Feature subsampling is a strategy for tree-based ensembles, and the characteristic that distinguishes random forest from bagging. It involves selecting a subset of features, typically without replacement, to use at each split in the tree. That is, each base learner has access to the entire set of features, but it chooses a subset of features to consider for each split. This behavior is different from these models’ use of bootstramp sampling, which occurs at the level of the entire base learner.
As parallel ensembles average across their base learners, this strategy reduces model dependence on any one parameter. This allows individual learners to discover the effects of features that may have otherwise been dominated by the largest contributors to variation. It also has a regularizing effect, as it reduces the impact of any one feature on the model’s behavior overall.
In the extreme limit where only one feature may be considered, the model will sample each feature with equal probability. Hence, for a large number of trees, the model will treat all features with approximately the same weight. At the other extreme limit, where all features may be considered, the model becomes ordinary bagging. Hence, the subsample fraction determines how much flexibility the model has in determining feature importance.
Feature subsampling can be applied to tree-based sequential ensembles as well, where it has a similar effect, provided proportionally more base learners are employed.

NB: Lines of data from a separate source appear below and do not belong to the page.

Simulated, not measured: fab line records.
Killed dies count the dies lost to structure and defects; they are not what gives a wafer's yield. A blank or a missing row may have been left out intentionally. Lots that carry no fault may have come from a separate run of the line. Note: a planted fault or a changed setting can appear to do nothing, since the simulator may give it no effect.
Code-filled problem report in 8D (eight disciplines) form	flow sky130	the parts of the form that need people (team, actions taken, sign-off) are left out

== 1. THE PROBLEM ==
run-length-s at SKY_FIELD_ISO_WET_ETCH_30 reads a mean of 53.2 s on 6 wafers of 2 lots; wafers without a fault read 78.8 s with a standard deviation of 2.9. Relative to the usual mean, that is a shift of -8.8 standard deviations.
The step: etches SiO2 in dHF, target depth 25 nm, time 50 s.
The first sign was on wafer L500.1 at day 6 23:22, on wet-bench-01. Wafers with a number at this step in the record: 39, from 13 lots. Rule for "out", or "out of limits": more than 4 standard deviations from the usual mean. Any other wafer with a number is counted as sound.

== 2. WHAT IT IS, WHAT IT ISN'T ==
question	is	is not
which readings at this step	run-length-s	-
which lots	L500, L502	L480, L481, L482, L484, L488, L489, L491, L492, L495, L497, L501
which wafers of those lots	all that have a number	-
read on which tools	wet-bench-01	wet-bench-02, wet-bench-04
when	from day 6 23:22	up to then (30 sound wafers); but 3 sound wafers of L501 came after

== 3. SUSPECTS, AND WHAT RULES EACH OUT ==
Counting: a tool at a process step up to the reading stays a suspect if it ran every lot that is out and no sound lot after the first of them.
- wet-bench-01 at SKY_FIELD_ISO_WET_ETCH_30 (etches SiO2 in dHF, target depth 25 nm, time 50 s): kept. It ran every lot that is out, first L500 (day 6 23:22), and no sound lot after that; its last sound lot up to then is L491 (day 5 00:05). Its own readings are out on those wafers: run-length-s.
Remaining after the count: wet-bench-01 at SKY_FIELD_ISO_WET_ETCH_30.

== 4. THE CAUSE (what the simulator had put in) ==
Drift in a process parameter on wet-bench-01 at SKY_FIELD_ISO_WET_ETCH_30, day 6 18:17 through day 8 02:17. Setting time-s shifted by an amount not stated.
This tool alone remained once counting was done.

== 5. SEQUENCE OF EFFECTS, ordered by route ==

In principle, this same technique could be used on any base learner, not just decision trees. However, decision trees are uniquely suited to this sort of sampling because each split can depend on only a single feature. Hence the only effect of providing a subset of features is to restrict which features the model can consider for splits. By comparison, feature sampling is likely to have a more systemic effect on other classes of base learner. This fact has made random forest distinctive enough to merit its own name.